Texas and California continue to lead the nation in job growth with Texas capturing over 40% of all jobs created in the country since 2009. What effect has that had on the local residential markets?
Austin continues to create jobs and has one of the healthiest labor and real estate markets in the state. Although Austin will probably have a record year in resales, the lack of supply of resales and new homes continues to present challenges to buyers. Resale home inventory continues to dwindle, with just 2.7 months supply available, dropping from 3.7 months supply in August. Builders will deliver 9,200 new home starts this year. Builders are happy that demand is outstripping supply, but are scrambling for developed lots to meet demand. Austin has one of the states lowest unemployment numbers (5.2%) and has been creating 22,000 to 30,000+ jobs per year over the last three years. Remember for every two jobs there should be one housing start, so the new home market has to play catch-up for the last few years. Due to the longer entitlement process in Austin, it will be two to three years before lot development catches up to demand, which in a broader perspective is a “good problem” to have.

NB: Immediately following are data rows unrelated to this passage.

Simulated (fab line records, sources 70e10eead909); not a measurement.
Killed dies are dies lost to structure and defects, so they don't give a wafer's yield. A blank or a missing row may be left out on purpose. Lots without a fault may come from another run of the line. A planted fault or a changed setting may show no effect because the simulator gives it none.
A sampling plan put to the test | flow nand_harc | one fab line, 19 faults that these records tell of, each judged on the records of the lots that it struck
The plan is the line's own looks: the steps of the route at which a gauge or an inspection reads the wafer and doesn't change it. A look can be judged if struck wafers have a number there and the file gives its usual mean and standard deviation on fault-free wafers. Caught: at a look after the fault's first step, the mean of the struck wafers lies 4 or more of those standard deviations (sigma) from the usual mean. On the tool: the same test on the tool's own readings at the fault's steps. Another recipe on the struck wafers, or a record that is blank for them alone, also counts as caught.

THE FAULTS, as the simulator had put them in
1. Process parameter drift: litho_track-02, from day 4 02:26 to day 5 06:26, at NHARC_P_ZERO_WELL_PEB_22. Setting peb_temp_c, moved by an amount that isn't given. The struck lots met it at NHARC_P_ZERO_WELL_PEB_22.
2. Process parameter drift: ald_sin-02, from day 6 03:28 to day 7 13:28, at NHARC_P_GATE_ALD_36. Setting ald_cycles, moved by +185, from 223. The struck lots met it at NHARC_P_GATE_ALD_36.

San Antonio also has strong job and population growth across the metro, accelerating demand for shelter. With one of the largest oil shale plays nearby and an increase in high tech jobs, the market will be challenged to meet demand. Resale inventory is at a six year low with just over 4.5 months supply and most properties selling for near full list price (97+%). Apartment occupancy remains strong at around 95%, even with new units coming to the market. Like Austin, the lack of completed developed lots is a challenge and has led to tremendous activity in large land tract sales to builders and developers.
The Metroplex economy continued to improve this year with 92,000+ jobs created in the last 12 months, led by the professional and business sector with over 21,000 jobs. This strong demand has been tempered by the reduction in forces in the banking and mortgage industry. This surge of quality jobs has created housing demand. Over 13,500 apartments are to be delivered over the next 12 months, with occupancy staying above 93%. The lack of listings is slowing home sales in most Dallas-area residential districts. The inventory of homes being marketed by Realtors has fallen to less than a two-month supply in the Metroplex. In addition, the number of pre-owned single-family home listings in North Texas is down 14% year-over-year, according to data from the Real Estate Center at Texas A&M University. The rest of 2013 and into 2014 should remain strong as developers try to secure as much land as possible for future deliveries.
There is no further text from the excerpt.